I'm an Elastic beginner and I have trouble understanding how to find the most popular search terms used by my users.
Each time a user searches for something, Logstash enters a document such as this in Elastic:
{
"_index" : "user_searches-2022.02.14",
"_type" : "doc",
"_id" : "xGQA-H4BVgDEPVU6QZPf",
"_score" : 1.0,
"_source" : {
"message" : """[Large line in apache combined log format]""",
"@timestamp" : "2022-02-14T11:31:13.395Z",
"search_string": "hello world",
"search_terms" : ["hello", "world"]
}
},
The search_string is extracted from the URL; the search_terms is the search_string splitted (only one of these is needed, but I'm not yet certain which one).

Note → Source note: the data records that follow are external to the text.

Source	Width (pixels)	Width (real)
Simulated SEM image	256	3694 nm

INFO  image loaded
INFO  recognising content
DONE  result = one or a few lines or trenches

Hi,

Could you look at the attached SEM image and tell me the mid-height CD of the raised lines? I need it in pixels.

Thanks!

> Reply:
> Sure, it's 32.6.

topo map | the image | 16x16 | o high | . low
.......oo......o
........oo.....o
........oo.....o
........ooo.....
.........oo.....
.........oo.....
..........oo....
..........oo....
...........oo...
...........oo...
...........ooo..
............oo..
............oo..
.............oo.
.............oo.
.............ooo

I can't figure out what query can give me the counts of the search terms. I've had some success using "significant_text": {"field: "search_string"}, but it treats the whole string as a term, it doesn't split it into words. _termvectors, on the other hand, appears to only work on a single document, not on the entire index.
CodePudding user response:
I assume you want to count hello and world separately and I assume that type of search_terms is text in your mapping. If so, if you set fielddata to truein your mapping for search_terms field, you can use terms aggregation as below to get the count of each word.
{
"size": 0,
"aggs": {
"asd": {
"terms": {
"field": "search_terms",
"size": 10
}
}
}
}
Note that usign fielddata=true for text fields can cause high memory usage.
If search_terms field's type is keyword in the index mapping, you should be able to get the count with the above query without setting fielddata
CodePudding user response:
Here's how I did it in the end, without changing anything else:
GET /user_searches-*/_search
{
"size": 0,
"aggs": {
"search_term_count": {
"terms": {
"field": "search_terms.keyword"
}
}
}
}